Regulatory Compliance with MinIO Object Lambdas

Object Lambdas are a feature in MinIO that enables on-the-fly customization of requested data, making it perfect for scenarios like redacting sensitive information, enriching data, or altering data formats without modifying the original stored data. This approach can be more cost-effective than creating and maintaining multiple up-to-date copies of the same dataset and simplifies data processing within MinIO buckets. 

For a real-life example, consider a situation where a MinIO bucket contains a dataset created from a commerce platform with personally identifiable information (PII), such as credit card numbers. To ensure compliance, object lambdas empower MinIO system administrators to control data as it's retrieved from MinIO. This blog provides a tutorial for this scenario.

Differences between Object Lambdas and MinIO Bucket Notifications

MinIO Object Lambdas are designed for real-time content transformation within objects. Activated by a GET request, the Lambda handler transforms the object data, relaying the modified version back to MinIO without any alterations to the original—a crucial feature for maintaining an immutable record.

MinIO Bucket Notifications empower administrators to dispatch event-driven notifications to external services based on specific object or bucket events, mirroring the functionality of S3 Event Notifications. The selection between asynchronous (swift but with potential event loss) and synchronous (more deliberate but reliable) notifications for remote targets hinges on specific priorities. 

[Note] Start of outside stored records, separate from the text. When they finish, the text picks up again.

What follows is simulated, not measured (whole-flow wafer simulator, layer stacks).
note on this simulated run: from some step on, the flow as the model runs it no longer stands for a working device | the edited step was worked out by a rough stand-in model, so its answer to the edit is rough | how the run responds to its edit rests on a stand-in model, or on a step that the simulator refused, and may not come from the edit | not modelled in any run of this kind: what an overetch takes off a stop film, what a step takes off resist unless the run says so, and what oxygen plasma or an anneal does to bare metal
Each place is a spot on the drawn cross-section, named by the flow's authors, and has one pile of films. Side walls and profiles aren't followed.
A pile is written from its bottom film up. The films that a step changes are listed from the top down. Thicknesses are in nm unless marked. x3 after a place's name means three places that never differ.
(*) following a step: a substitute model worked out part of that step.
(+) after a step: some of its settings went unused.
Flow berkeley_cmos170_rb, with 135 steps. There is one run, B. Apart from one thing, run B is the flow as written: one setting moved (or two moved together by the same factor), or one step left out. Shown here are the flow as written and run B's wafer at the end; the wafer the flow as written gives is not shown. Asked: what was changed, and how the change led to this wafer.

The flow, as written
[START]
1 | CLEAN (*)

Object Lambdas excel in scenarios requiring dynamic content transformation, while bucket notifications take the lead in orchestrating event-driven alerts for external services. The decision ultimately revolves around the specific use case — whether it pertains to instantaneous object modification or the orchestrated notification of events within the MinIO environment.

Prerequisites

You can clone the repo for this project here.

Create Object Lambda Handler

Install the prerequisites using the requirements.txt file.

pip install -r requirements.txt

‘Flask Run’ the following script

from flask import Flask, request, abort, make_response
import requests
import json

app = Flask(__name__)

@app.route('/', methods=['POST'])
def get_webhook():
    if request.method == 'POST':
        # obtain the request event from the 'POST' call
        event = request.json

        object_context = event["getObjectContext"]

        # Get the presigned URL to fetch the requested
        # original object from MinIO
        s3_url = object_context["inputS3Url"]

        # Extract the route and request token from the input context
        request_route = object_context["outputRoute"]
        request_token = object_context["outputToken"]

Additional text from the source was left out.